Modern political violence can be physical like we have seen in America, or in the indiscriminate devastating attacks in Spain and Finland over recent days. However, it can also be emotional and expressed through threats, abuse, and ostracisation. All these examples have one common theme: individuals or groups exerting power in order to force a certain identity, belief system or philosophy upon others. They all involve the denigration and dehumanisation of the ‘other’. By this, I mean the process of identifying anyone in opposition to their views as somehow sub-human.
I was born in 1979, a tumultuous period in British politics and for the world. The cold war had reached its end game. The battle between communism and capitalism was in its last throes. I first started to become politically aware during the early 1990’s. The Berlin Wall had fallen, we were post ideology; religion and the state appeared to have been almost entirely separated. The politics of identity and forced conversion appeared to be at an end. Human society, at least in the ‘West’ appeared to have made positive progress.
Had we reached a new and more civilised accommodation with our fellow man? Economies boomed, almost all social indicators of well-being (crime, health, wealth etc.) saw unprecedented positive trajectories. For many in the UK the quality of life appeared to indicate that they were living in a true golden age. The challenge for western governments was to extend the benefits of this golden age to those within our communities who were not yet experiencing it.
However, as I sit here writing, that consensus seems a long way off. So how did we get here? Never a day passes when I don’t read angry, hate filled attempts at forced conversion on my social media feeds. People demonstrating hatred towards those purely on the basis of how they believe society should be organised, which god they worship or don’t, who they love, the pronouns they use to describe others, the clothes they wear, the food they eat, which school they went to….the list is infinite. It seems that no matter how innocuous your life is there’s a group of people on Twitter who will really hate you for it.

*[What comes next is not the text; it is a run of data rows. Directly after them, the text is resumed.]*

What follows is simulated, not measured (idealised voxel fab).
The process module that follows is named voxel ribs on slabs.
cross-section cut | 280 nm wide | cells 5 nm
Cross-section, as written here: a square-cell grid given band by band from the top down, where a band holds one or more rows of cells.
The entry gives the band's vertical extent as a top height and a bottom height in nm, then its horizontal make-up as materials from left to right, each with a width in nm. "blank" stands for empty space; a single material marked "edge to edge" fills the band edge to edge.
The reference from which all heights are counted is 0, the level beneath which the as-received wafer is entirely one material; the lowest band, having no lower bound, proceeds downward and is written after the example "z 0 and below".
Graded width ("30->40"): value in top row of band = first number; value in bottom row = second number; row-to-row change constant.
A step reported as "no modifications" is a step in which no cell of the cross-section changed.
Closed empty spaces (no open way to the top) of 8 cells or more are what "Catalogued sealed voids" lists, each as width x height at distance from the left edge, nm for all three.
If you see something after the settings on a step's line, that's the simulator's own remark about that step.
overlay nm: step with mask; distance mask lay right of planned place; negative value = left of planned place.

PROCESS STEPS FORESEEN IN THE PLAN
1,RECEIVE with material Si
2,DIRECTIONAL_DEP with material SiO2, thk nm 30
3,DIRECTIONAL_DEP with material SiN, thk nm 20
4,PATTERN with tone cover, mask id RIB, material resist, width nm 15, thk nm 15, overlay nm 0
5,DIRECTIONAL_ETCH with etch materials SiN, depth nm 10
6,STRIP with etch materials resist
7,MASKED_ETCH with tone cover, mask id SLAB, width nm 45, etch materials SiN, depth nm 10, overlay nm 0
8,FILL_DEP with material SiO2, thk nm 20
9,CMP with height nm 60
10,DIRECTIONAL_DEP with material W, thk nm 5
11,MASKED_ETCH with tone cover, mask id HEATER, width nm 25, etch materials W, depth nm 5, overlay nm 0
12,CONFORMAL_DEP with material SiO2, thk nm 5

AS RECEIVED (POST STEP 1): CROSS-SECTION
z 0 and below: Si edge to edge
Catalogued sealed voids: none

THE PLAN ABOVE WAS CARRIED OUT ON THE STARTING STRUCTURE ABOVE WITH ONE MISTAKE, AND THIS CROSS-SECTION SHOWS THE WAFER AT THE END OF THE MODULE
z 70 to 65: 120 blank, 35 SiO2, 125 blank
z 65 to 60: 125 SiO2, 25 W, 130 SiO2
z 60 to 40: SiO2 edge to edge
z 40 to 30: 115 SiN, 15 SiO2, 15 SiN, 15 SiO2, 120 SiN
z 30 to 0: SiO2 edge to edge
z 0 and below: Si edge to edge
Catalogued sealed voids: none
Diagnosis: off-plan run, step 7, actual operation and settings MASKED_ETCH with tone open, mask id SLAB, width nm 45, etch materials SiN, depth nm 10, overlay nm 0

Often individuals express themselves outside of the tolerance of a certain group. They can suddenly find themselves the subject of condemnation from hundreds if not thousands of social media users. The social media equivalent of public torture jeered on by the masses. The ultimate demonstration of cyber forced conversion. After such a display who would dare to risk the fury of the mob in the future? Unsurprisingly those who do wield real power have seen the potential of manipulating and drawing upon this potential for spontaneous outrage and hatred for political or commercial advantage.
I’m very concerned about the future of politics in the west. Contemporary political discourse is riddled with attempts at forced conversion. Our politicians, supported by baying traditional and social media mobs attempt to assassinate each other’s character. Supposedly authoritative voices on current affairs shows demonstrate ever more contempt for each other and even the hosts of such shows have seemingly abandoned any attempt to objectively chair debates. Elected officials regularly receive death threats, even from those supposedly on their same side.
Hatred almost inevitably leads to violence. If we are to avoid our fractured political climate descending further then we all need to have a hard look at ourselves in the mirror. We need to start listening and debating rather than denigrating and condemning. We need to push political power downwards into the hands of all individuals so that everybody feels part of the body politic. We need to get back to the things that matter. Delivering the relative golden age many have experienced in the UK to everybody within our society.
My concern is that the UK is slipping into a US style culture war. The same group of people always bears the brunt of the inevitable political paralysis culture wars bring. Those who had least to lose in the first place.